But the second thing would be what I call extrapolation. So that's more like AlphaGo, where you've played 10 million games of Go, you've looked at a few million human games of Go, but then you come up with, you extrapolate from what's known to a new strategy never seen before, like Move37.

Okay. So that's very valuable already. I think that is true creativity. But then there's a third level, which I call it kind of invention or out of the box thinking, which is not only can you come up with a move 37, but could you have invented go? Or another measure I like to use is if we went back to time of Einstein in 1900, early 1900s, could an AI system actually come up with general relativity with the same information that Einstein had at the time?

And clearly today, the answer is no to those things. It can't invent a game as great as Go, and it wouldn't be able to invent general relativity just from the information that Einstein had at the time. And so there's still something missing from our systems to get true out of the box thinking. But I think it will come, but we just don't have it yet. Will Barron: I think

I think so many people outside of sort of the AI realm would sort of be surprised that sort of it all starts with gaming, but that's sort of gospel for what we're doing. It's like, that's how we created these systems. And so switching gears from board games to video games, can you give us just like the elevator pitch explanation for what exactly makes an AI that can play StarCraft II like AlphaStar so much more advanced and fascinating than the one that can play chess or go?

Yeah, with AlphaGo, we sort of cracked the pinnacle of board games, right? So Go was always considered the Mount Everest, if you like, of games AI for board games. But there are even more complex games by some measures if you take on board the most complex strategy games that you can play online.

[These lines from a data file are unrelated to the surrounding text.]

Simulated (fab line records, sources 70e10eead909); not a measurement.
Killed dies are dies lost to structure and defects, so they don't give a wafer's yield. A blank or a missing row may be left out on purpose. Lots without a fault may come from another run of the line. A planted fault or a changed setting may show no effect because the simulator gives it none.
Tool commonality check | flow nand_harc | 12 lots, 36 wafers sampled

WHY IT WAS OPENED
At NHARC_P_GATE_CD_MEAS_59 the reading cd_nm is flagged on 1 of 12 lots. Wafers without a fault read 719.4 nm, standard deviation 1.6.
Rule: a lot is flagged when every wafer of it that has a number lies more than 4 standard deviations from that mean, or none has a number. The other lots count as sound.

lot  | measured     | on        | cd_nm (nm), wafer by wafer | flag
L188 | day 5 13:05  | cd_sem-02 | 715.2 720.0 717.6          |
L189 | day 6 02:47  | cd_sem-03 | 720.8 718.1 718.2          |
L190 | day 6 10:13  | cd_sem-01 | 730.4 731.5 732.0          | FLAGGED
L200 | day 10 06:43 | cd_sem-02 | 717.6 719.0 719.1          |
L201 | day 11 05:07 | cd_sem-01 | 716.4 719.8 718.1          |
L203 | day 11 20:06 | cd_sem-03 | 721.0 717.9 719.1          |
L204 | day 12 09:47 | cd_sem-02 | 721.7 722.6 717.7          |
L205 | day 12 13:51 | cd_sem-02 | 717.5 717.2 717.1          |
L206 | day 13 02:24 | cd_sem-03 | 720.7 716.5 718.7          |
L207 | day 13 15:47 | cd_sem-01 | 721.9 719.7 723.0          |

on computers. And StarCraft II is acknowledged to be the sort of classic of the genre of real-time strategy games. And it's a very complex game. You've got to build up your base and your units and other things. So every game is different, right? And the board game is very fluid and you've got to move many units around in real time. And the way we cracked that was to add this additional level in of a league of agents competing against each other, all seeded

with slightly different initial strategies. And then you kind of get a sort of survival of the fittest. You have a tournament between them all. So it's a kind of multi-agent setup now. And the strategies that win out in that tournament go to the next, you know, the next epoch. And then you generate some other new strategies around that. And you keep doing that for many generations. You're kind of both having this idea of self-play that we had in AlphaGo, but you're adding in this multi-agent competitive, almost evolutionary dynamic in there.

And then eventually you get an agent that or series or set of agents that are kind of the Nash distribution of agents that no other strategy dominates them, but they dominate the most number of other strategies. And then you have this kind of Nash equilibrium and then you pick out the, you know, you pick out the top agents from that.

And that succeeded very well with this type of very open-ended kind of gameplay. So it's quite different from what you get with chess or Go where the rules are very prescribed and the pieces that you get are always the same.

And it's sort of very ordered game, something like Starcraft's much more chaotic. So it's sort of interesting to have to deal with that. It has hidden information too. You can't see the whole map at once. You have to explore it. So it's not a perfect information game, which is another thing we wanted our systems to be able to cope with is partial information situations, which is actually more like the real world, right?

Very rarely in the real world do you actually have full information about everything. Usually you only have partial information and then you have to infer everything else in order to come up with the right strategies. And part of the game side of this is, I presume you've heard that there's this kind of theory of homo ludens. Yes. That we're game players. Is that informing the kind of thinking about how games is both strategic but also effective?

you know, kind of framing for like science acceleration framing for, you know, kind of the serendipity of innovation is, is, is in addition to the kind of the fitness function, the, the kind of evolution of self-play, the ability to play scale compute, are there other deeper elements to the game playing nature that allows this thinking of thinking?

Well, look, I'm glad you brought up Homer Ludens and it's a, it's a wonderful book. And it basically argues, um, that, that, that games playing is, is, is, is actually a fundamental part of being human, right? In many ways, that's the, you know, the, the act of play, what could be more human than that? Right. And, and then of course it, it leads into creativity, fun, uh, you know, all of these things.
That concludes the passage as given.